It is easier to announce the adoption of eye-catching topical trends than to tackle the awkward systemic cultural change required
There is a certain irony that it is only a month since the British Army published, with great fanfare, its official book on what makes its leadership so successful. The Habit of Excellence: Why British Army Leadership works cites glowing reviews from notable figures such as General David Petraeus, former Director of the CIA and Eddie Jones, the England Rugby Union coach, all of whom declare Lieutenant Colonel Langley Sharp’s book as essential reading. In light of recent events perhaps some of those higher up the Army’s chain-of-command should find time to read it.
The intervention this week of the Defence Secretary Ben Wallace, summoning the Army Board for an unprecedented admonishment amid a slew of revelations, sackings and scandals has been as necessary as it is extraordinary.
The past few months have seen a torrid period for the British Army at home, distinct from its success during the evacuation from Afghanistan: The court-martial of Major-General Nick Welch for fraud, quickly followed by the removal from post of three Brigade Commanders in as many months after separate incidents of bullying and fraud; The suicide of a female Officer Cadet at the Royal Military Academy Sandhurst following what may be numerous safeguarding failings by Officers and Senior NCOs on the directing staff; The Army’s Senior Enlisted Advisor to the Defence Chiefs, WO1 Glenn Haughton, leaving his post under investigation for breaching the Army’s Values and Standards following allegations of conducting an improper relationship; Furthermore, the shocking allegations that have resurfaced regarding a potential “cover-up” of the murder of Agnes Wanjiru, a 21-year-old Kenyan woman, during a post-training exercise night out in Nanyuki in 2012 is a disturbing reminder that these problems reach further than a lack of grip by the current hierarchy.
The Army finds itself in a constant cycle of reinvention, as it adapts not only to the ever-evolving nature of the threat it exists to combat but also the endless challenge of recruitment and retention. The need to appeal to a new generation of potential recruits sees it struggle to maintain the delicate balance between the need to be progressive and its instinct to remain mired in the outdated. The adoption of woke policies sits in uneasy juxtaposition with a mindset that is, at its heart, anything but.

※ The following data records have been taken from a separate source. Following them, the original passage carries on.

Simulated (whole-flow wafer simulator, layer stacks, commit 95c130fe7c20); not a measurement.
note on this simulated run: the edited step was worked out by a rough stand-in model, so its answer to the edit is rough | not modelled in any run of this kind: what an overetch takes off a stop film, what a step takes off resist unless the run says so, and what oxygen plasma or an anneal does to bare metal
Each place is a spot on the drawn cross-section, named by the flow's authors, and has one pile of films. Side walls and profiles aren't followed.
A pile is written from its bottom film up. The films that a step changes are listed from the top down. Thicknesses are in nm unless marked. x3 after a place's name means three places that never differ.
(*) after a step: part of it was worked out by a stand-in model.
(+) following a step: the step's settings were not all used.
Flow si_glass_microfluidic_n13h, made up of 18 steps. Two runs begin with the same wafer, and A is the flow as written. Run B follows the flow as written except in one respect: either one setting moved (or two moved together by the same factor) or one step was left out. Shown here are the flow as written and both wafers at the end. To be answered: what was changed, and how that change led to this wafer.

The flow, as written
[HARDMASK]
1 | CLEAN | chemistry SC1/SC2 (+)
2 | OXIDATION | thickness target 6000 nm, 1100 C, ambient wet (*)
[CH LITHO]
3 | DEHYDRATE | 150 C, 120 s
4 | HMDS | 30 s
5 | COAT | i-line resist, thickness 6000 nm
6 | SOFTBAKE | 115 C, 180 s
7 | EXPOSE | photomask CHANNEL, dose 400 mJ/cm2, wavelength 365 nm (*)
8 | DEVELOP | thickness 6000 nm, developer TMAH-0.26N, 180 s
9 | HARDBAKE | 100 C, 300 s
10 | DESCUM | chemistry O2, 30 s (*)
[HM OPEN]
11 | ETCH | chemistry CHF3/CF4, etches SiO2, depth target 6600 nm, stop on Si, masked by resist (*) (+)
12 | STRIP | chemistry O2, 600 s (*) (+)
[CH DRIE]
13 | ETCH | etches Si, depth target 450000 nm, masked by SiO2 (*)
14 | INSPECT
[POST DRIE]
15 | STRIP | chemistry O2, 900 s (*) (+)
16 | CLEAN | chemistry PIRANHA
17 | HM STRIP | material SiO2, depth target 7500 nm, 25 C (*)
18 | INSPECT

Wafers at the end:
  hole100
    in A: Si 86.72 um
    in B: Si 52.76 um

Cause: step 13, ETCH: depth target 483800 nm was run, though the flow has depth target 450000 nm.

The invitation this week, now hastily withdrawn, to Extinction Rebellion’s Chris Taylor to speak at a forthcoming conference hosted by The Centre for Army Leadership is a prime example of how it is easier to announce the adoption of eye-catching topical trends than to tackle the awkward systemic cultural change required.
The investigation this summer by the Defence Sub-Committee led by Sarah Atherton MP into the experiences of female soldiers uncovered a litany of abuse from bullying to sexual harassment, underpinned by a grossly inadequate complaints procedure. Meanwhile, the MOD issued a new inclusive language guide telling staff to be careful using the word female less it “erases gender non-conforming people and members of the trans community”.
On Monday evening The Chief of the General Staff, General Sir Mark Carleton-Smith, announced that the Army would introduce a series of actions to accelerate said required cultural changes, including an independent audit of Army Culture itself. This is in jarring contrast to General Sir Nick Carter, the outgoing Chief of the Defence Staff, recently explaining to the Defence Select Committee that the Army fosters a “laddish culture” because soldiers need to be prepared to fight the enemy. Such a swift volte-face does not augur well for the Army’s impending Damascene conversion; those who have fostered such a culture in the first place, may not be the best-equipped people to resolve the issue. Less an example of poacher-turned-gamekeeper than poacher-cum-gamekeeper.
The Army makes much of its Leadership Code, the values and standards that serve as its moral lodestar and govern the behaviour of its officers and soldiers. It is evident that it needs to focus on the deep-rooted cultural issues and the messy business of holding senior officers to account, rather than the favourable optics of skirmishing in culture wars. The onus should be upon the core value of moral courage, doing the right thing under difficult circumstances. Quietly ushering out those who fail the service test is the easy thing, rather than the right thing. The Chief of the General Staff shouldn’t need to be hand-held by the Secretary of State for Defence in order to confront awkward issues or be corralled into the release of a carefully choreographed joint statement.
The Habit of Excellence outlines that leadership is about the habitual practice of doing what is right, difficult and necessary every single day. In reforming service culture, the Army’s Senior Leadership would do well to heed their own advice.